Ben Austin credits his high school history teacher, Casey Herring, for his passion in education – including being Austin’s role model, giving him a sense of urgency for the profession by encouraging and lifting up students in the classroom, and instilling in him a need to inspire young minds by helping children develop life skills to become better citizens.
Little did Austin – who teaches ninth and 10th grade history at Petal High School – know that several years later, those ideals would lead to him being named the 2020 Mississippi Teacher of the Year, for which he beat out three other finalists from around the state.
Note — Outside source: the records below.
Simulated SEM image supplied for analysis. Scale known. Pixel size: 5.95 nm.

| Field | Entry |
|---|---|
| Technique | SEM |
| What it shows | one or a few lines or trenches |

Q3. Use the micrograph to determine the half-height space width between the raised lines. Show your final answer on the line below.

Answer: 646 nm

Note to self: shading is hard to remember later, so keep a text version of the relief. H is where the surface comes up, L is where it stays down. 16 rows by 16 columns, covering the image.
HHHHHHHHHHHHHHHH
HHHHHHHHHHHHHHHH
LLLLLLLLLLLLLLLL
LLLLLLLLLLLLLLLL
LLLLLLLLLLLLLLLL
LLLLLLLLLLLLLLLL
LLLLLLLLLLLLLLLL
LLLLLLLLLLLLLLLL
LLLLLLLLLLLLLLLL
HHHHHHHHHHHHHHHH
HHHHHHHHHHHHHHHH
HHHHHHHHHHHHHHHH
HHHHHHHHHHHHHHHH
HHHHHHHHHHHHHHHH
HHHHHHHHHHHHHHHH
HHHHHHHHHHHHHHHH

“I’m very blessed and honored,” said Austin, who went to high school in Lima, Peru, when his parents were missionaries in South America. “I still feel very underserving, but I’m thankful for being recognized as the Mississippi Teacher of the Year. I was completely surprised.”
With the win, Austin will have the opportunity to share expertise through various presentations, professional development, and activities for the improvement of education. While he doesn’t have an exact plan for that yet, his platform as Mississippi Teacher of the Year will be to focus on teacher recruitment and retention.
“So really, (it’s) sparking the passion in the hearts and minds of new teachers, but also teachers who have been in the profession long enough,” Austin said. “For me, it’s an opportunity to be able to just remind teachers of why they joined the profession and enjoy the passion that still exists.”
As Mississippi Teacher of the Year, Austin also will be able to represent the state at the National Teacher of the Year competition.
“Again, it goes back to the fact that I am very undeserving of this,” he said. “I just completed my fourth year of teaching, and I feel as if there are many teachers who are more equipped for this position.
“But to know that a fourth-year teacher can have a voice, and can have the same impact as another teacher who’s been teaching far more years than I, is encouraging. But also, it really sets a challenge before me. I’m really ready for that challenge, and ready to be able to be a part of something that’s much larger than I am and the impact I’m having.”
In addition, Austin was awarded with a $5,000 stipend for being named Mississippi Teacher of the Year. Originally, he planned to use the funds to pursue his specialist’s degree in higher education from William Carey University.
“Although, I also found out when I received the award that William Carey is paying for my next degree,” Austin said. “So (the stipend) will either be funneled back into my degree, or I actually want to become national board certified. Or I may just funnel it back into the classroom.”
Austin graduated with his bachelor’s and master’s degrees from William Carey University, and worked as a recruiter there in the education department. He started with the school district in 2016 as a 10th-grade World History teacher. Currently, he teaches 9th-grade Advanced Placement Geography, 10th-grade World History and 10th-grade Accelerated World History.
“We are Panther Proud that Ben Austin was selected as the Mississippi Teacher of the Year,” said Matt Dillon, superintendent of the Petal School District. “Our district has been fortunate to have several teachers of the year for our state, and Ben is another deserving educator.
“One of the qualities that I admire about Ben is his humble heart. He is about relationships and through those relationships, he is able to positively impact students. Ben is passionate about his subject matter and is a team player within his departments. Ben will represent Petal School District and the State of Mississippi very well.”
Other finalists for Mississippi Teacher of the Year were Sarah Hall Robinson of Oxford School District, Mina Conlee Darnell of Clinton Public School District, and April Lang of Forest Municipal School District.
“I’m the teacher that I am today because of the support that I have,” Austin said. “The support that I had through Mr. Herring, the support that I currently have with my co-workers at Petal High School, as well as my family. I couldn’t have gotten to this point as teacher of the year if it wasn’t for (their) support.”